Through the encouragement of her community, Semones feels that her music has only gotten better with time. “I think the overall production quality has gone up, and we have more access to better, organized spaces and resources,” she explains. “And my comfortability as an artist… I’m releasing more of my songs. I think I’ve also become a better singer and have a band I feel confident performing with.”
Elsewhere Zone 1 seemed to serve as a benchmark of maturity for Semones’ musical career, too. Although jazz is characterized by improvisation, this show seemed to ask for too much autoschediasm.
Semones’ band was composed of Claudius Agrippa, Sun Leong, and Ransom McCafferty, who were flying into New York from Boston. Their flight had been delayed, and initially they thought they wouldn’t make it. Neither soundcheck nor rehearsal happened, meaning all of the musicians were completely reliant on the skills they had built up over the years.
Backstage, Semones is candid about the situation, expressing frankly, “It’s been really stressful.” She shares that the setlist for the show will be only songs that they’re comfortable with, things they have played before.
“For this show, I’m avoiding playing new songs because we didn’t rehearse.” Her words are tinged with disappointment.

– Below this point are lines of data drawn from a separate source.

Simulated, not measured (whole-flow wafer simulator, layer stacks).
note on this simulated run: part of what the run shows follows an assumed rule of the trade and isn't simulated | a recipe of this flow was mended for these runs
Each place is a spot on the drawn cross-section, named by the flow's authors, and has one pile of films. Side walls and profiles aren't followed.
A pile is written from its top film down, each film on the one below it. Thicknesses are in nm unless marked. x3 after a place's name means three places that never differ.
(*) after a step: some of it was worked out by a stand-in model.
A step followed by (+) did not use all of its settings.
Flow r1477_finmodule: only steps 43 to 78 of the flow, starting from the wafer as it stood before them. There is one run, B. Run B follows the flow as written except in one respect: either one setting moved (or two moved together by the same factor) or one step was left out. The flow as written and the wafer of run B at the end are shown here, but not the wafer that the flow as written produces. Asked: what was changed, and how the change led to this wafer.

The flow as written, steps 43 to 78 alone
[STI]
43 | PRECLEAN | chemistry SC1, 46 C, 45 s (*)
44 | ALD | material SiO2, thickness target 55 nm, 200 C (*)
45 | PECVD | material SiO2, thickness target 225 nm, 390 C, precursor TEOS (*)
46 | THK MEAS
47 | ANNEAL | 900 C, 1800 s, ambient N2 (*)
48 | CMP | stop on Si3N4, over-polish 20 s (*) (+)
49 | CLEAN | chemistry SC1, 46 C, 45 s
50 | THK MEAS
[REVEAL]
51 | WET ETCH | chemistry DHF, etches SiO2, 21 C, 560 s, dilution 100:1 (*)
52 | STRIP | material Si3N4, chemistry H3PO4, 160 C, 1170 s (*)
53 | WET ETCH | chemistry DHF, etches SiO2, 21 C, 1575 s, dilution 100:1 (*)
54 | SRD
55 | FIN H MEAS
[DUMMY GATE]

Things change, though, as she plays a few songs on stage. She opens with “Kodoku,” her most popular release from her first EP, Tsukino, which is composed of a variety of vocal textures and strings, Brazilian rhythms, fingerpicking, drum brushes, and bouncy bossa nova beats. Her face is downcast for most of this song, as she adjusts to being in the limelight yet again.
Semones strums her guitar with purpose, making no mistake. She wears a shirt with camo details, as though she is on the hunt for perfection here, even when circumstances aren’t promising. While her soft grunge aesthetic seems to be antithetical to her sharp and exacting philosophy on music production, her voice reveals her vulnerability. Lyrics such as “’Cause I don’t wanna be another thing / That you will forget about / I don’t wanna be one of those names / That you can never recall” strike a chord within every listener.
There are cheers from the crowd after the song concludes, and eventually, she mentions that her parents are also present. “Tell them I’m a good musician,” she says to the crowd with a sheepish smile. Even before she had started singing, they stood in the back, clearly proud of their daughter.
With courage, Semones sings two unreleased songs that have a beautiful rock influence intertwined carefully with her signature, alternative jazz sound, as though a continuation of the heightening melodies found in Semones’ 2023 single release with KAI, “red.” In the middle of her show, she takes it upon herself to inform the audience that the band hadn’t had the opportunity to do soundcheck. But if she had never said anything, the crowd would be none the wiser.
They say lightning never strikes the same place twice. Semones (and science) disproves this myth.
Semones has been preparing for a scenario like Elsewhere Zone 1 all her life. The nerves and the stress she had been feeling are like rain droplets in the face of all her years of practice — a bolt. They evaporate immediately.
Semones stands like a pillar on stage, ready to take what she has been struck with and turn it into energy of her own. In her eyes, you can see the glowing wires; when she faces the crowd, there is a tangible feeling of warmth and admiration that grows among them. This is her jazz; this is her conversation — she is a conductor for human connection, a metal rod that aims straight for the sky and the heart.
Like the clock tower in Back to the Future, there is more than just one opportunity for lightning to strike. For Semones, she has rehearsed and refined her own work with such precision. She is ready for the lightning so that she can drive forward into the future and reinvent what we know as modern jazz.